The Team was working on a data governance requirement. It required the Team to group the same type of assets into a logical collection. They were using Azure Purview as the data governance tool. However, it was a tedious task to achieve this manually. Therefore, there was a need to automate it. This blog deals with the solution to automate the process.
The Team used PyApacheAtlas to automate the movement of assets into collections. It is used to perform the most common operations of Azure Purview programmatically. One can follow the steps below to automate moving assets into collections.
Step-1: Establish a Connection
Establish a Connection between Azure Purview and PyApacheAtlas using Azure CLI or Service Principal Authentication.
REFERENCE_NAME_PURVIEW = <Purview Name>
PROJ_PATH = Path(__file__).resolve().parent
CREDS = DefaultAzureCredential()
CLIENT = PurviewClient(account_name= REFERENCE_NAME_PURVIEW, authentication= CREDS)

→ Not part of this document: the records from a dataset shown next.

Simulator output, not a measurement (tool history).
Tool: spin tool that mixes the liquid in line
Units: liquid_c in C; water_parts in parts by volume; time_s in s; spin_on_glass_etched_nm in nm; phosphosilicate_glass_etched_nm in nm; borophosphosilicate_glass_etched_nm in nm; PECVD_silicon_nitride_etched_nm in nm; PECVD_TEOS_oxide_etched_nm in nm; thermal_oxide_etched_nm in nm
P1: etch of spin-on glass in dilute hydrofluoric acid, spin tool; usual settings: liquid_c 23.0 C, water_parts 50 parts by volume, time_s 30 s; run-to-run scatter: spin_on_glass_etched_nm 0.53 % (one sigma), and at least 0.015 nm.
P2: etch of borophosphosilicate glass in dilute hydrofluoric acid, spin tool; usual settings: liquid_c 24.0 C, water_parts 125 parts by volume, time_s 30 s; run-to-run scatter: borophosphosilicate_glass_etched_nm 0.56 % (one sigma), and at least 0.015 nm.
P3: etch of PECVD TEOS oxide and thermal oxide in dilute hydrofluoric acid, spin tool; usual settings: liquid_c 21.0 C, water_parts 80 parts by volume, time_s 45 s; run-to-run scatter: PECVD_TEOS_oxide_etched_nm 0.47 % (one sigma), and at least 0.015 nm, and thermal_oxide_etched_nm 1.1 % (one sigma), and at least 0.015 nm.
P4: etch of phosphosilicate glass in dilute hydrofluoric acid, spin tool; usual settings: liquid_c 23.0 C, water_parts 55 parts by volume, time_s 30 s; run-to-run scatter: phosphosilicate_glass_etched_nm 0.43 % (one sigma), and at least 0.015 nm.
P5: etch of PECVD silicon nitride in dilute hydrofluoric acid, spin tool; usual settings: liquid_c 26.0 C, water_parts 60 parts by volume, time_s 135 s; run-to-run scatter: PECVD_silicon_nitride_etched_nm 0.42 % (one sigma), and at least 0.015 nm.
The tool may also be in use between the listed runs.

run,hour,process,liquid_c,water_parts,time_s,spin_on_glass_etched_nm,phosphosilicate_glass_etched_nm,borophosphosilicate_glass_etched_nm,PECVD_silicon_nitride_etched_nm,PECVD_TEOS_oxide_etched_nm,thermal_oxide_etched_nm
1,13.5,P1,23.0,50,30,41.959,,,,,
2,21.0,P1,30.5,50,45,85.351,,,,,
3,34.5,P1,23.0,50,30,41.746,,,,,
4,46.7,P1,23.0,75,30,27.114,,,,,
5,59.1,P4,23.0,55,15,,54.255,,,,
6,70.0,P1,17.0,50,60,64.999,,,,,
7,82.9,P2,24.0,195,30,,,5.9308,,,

DefaultAzureCredential : Provides a default TokenCredential authentication flow for applications deployed to Azure. A default credential capable of handling most Azure SDK authentication scenarios. The identity it uses depends on the environment. When an access token is needed, it requests one using the identities in turn, stopping when one provides a token:
- A service principal configured by environment variables.
- WorkloadIdentityCredential when the Azure workload identity webhook sets environment variable configuration.
- An Azure-managed identity.
- On Windows only: a user who has signed in with a Microsoft application, such as Visual Studio
- Check ~azure.identity.SharedTokenCacheCredential for more details.
- The identity should be logged into the Azure CLI or Azure PowerShell, or the Azure Developer CLI.
PurviewClient provides communication between your application and the Azure Purview service. Simplifies the requirements for knowing the endpoint URL and requires only the Purview account name.
Step-2: Move a specific Asset to Collection using GUID.
Below is the function to move an Asset to a specified collection based on Asset GUID using PyApacheAtlas.
def move_asset_to_collection(asset_guid, collection_name):
result=CLIENT.collections.move_entities(guids=asset_guid, collection=collection_name)
return result
CLIENT.collections.move_entities method is used to move one or more entities based on the GUID(Global Unique Identifier of an Entity) provided to the specified collection.
The parameters are a list of GUID’s and Collection-friendly names, typically a 6-letter pseudo-random string like “kd2cbh” which can be obtained in the purview portal.
Step-3: Move Assets to Collection based on its type.
Below is the function to move all the Assets to a provided collection based on Asset type using PyApacheAtlas.
def get_all_entities_same_type(type_name,collection_name):
try:
search_results = CLIENT.discovery.browse(entityType=type_name)
Entity_guid = [result[‘id’] for result in search_results[‘value’]]
result=move_asset_to_collection(Entity_guid,collection_name)
return result
except Exception as e:
return e
CLIENT.discovery.browse method helps execute a search for Purview, based on the entity against the /catalog/api/browse endpoint.
The Parameters are entityType (String). The entity type to browse is the root-level entry point. This must be a valid Purview built-in or custom type.
Conclusion
It helped us achieve the collection of assets efficiently and remove the manual intervention.